How does Shazam work to recognize a song ?

The logo of Shazam

So, you want to know how Shazam works? What is Shazam, you may ask ? Let’s say you’re in a bar, and they play a song that you like and you don’t know its name ? Shazam can help you find out what is the name of that song.

What Shazam does, it lets you record up to 15 seconds of the song you are hearing and then it will tell you everything you want to know about that song: the artist, the name of the song, the album, offer you links to YouTube, to buy the song on iTunes, you name it.

Shazam was first offered in UK as a phone service over the GSM network, but now it’s available world-wide for a large number of phone brands. But this is not the waw part of the app. What is the most amazing thing, is the conditions in which it can detect the song it “hears”: it can detect the song recorded in heavy background noise conditions (like a crowded bar, as I initially mentioned) and even when the recorded sound quality is very low (it can run over cellular phone network). It is so amazing, that it can distinguish a songs when 2 songs are playing simultaneously or when the song is in the background of a radio DJ.
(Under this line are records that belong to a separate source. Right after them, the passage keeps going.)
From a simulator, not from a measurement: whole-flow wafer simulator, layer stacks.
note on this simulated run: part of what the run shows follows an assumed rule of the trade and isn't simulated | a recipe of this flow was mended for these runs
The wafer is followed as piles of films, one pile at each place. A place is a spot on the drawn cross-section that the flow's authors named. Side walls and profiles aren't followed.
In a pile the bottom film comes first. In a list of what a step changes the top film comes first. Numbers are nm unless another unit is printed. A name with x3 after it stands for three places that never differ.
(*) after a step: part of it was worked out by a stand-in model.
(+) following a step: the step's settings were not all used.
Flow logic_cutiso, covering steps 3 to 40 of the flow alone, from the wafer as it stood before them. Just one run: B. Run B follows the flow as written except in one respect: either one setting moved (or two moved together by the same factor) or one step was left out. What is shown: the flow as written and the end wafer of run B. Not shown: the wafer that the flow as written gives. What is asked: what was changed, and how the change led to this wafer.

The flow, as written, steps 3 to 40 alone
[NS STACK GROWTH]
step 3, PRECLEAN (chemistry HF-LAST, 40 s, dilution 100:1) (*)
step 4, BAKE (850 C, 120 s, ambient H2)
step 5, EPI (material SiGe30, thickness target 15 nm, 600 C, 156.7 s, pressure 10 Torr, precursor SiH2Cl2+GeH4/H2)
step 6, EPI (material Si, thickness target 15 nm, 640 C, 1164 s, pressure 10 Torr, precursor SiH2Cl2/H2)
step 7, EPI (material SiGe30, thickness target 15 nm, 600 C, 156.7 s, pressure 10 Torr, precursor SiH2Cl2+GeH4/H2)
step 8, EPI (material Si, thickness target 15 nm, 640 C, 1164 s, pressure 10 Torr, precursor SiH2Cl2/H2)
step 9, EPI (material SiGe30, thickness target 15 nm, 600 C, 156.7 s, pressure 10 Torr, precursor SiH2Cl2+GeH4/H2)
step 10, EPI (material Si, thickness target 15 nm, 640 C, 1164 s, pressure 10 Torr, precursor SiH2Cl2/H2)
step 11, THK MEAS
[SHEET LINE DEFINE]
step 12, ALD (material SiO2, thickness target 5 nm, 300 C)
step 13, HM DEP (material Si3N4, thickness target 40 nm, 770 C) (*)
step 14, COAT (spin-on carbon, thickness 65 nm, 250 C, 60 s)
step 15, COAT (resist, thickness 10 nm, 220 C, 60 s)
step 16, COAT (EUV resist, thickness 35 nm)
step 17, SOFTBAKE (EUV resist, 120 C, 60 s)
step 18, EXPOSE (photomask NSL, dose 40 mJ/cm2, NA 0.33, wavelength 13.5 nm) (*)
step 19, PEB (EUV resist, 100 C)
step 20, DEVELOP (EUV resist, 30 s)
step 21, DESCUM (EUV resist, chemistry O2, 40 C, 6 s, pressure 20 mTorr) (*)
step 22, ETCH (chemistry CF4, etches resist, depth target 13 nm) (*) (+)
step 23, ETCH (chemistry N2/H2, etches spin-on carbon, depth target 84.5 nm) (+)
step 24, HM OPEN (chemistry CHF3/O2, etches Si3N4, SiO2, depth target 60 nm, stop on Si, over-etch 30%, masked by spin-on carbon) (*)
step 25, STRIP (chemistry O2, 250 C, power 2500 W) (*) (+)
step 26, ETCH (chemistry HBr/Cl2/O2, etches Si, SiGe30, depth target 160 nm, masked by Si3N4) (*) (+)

So, how does it manage to do this? Avery Li-Chun Wang, chief scientist and co-founder of Shazam, published a paper that explains just that. Long story short, it has a database of song’s fingerprints generated out of their spectrogram. When you record a sample with their app, they will generate a fingerprint for the recorded sample in the same way they did for all the songs in their database. After that they will try to find a match in their database for the sample.

In the next lines I will try to explain in more simple terms what I understood from that paper (please correct me if I’m wrong :D ):

So, how do they fingerprint a song ?

Let’s start with some vocabulary, explained for everyone:

First they generate a spectrogram for the song. The spectrogram is a 3 dimensions graph: on the horizontal (X) axis, you have the time, on the vertical (Y) axis you have the frequency and the third dimension is represented by color intensity and it represents the amplitude of a certain frequency. So basically, a dot on the graph will represent the volume of a certain sound at a certain time in the song. A darker point means that the specific sound (frequency) is louder than a lighter point.

Storing the full song in the database will occupy an enormous amount of space, considering that the Shazam database has more than 8 million songs. So instead, they will store only the intense sounds in the song, the time when they appear in the song and at which frequency.

So a spectrogram for a song will be transformed from this:

The initial spectrogram

into this:

The simplified spectrogram

Notice that the darker spots in the first image (the spectrogram) match the crosses in the second image.

To store this in the database in a way in which is efficient to search for a match (easy to index), they choose some of the points from within the simplified spectrogram (called “anchor points”) and zones in the vicinity of them (called “target zone”).

Pairing the anchor point with points in a target zone

Now, for each point in the target zone, they will create a hash that will be the aggregation of the following: the frequency at which the anchor point is located (f1) + the frequency at which the point in the target zone is located (f2)+ the time difference between the time when the point in the target zone is located in the song (t2) and the time when the anchor point is located in the song (t1) + t1. To simplify: hash = (f1+f2+(t2-t1))+t1

How the hash is calculated

After this, they will store each hash generated like this in the database.

So, how do they find the song based on the recorded sample ?

Well, they first repeat the same fingerprinting also to the recorded sample. Each hash generated from the sample sound, will be searched for a match in the database.

If a match is found you will have the time of the hash from the sample (th1), the time of the hash from the song in the database (th2) and implicitly the ID of the song for which the hash matched. Basically, th1 is the time since the beginning of the sample until the time of the sample hash and th2 is the time since the beginning of the song and the time of the song hash.

Now, they will draw a new graph called scatter graph. The graph will have on the horizontal axis (X) the time of the song in the database and on the vertical axis (Y) the time of the recorded sample. On the X axis we will mark th2 and on the Y axis we will mark th1. The point of intersection of the two occurrence times (th1 and th2) will be marked with a small circle. The magic happens now: if the graph will contain a lot of pairs of th1‘s and th2‘s from the same song, a diagonal line will form. The idea behind the formation of that line is simple: the rate at which the peaks (the small crosses from the simplified spectrogram) in the database song appear will be the same rate in which the peaks appear in the recorded sample, so if you pair these times, the coordinates on the scatter graph will grow constantly (to the right-top of the graph) as the time passes on both axes.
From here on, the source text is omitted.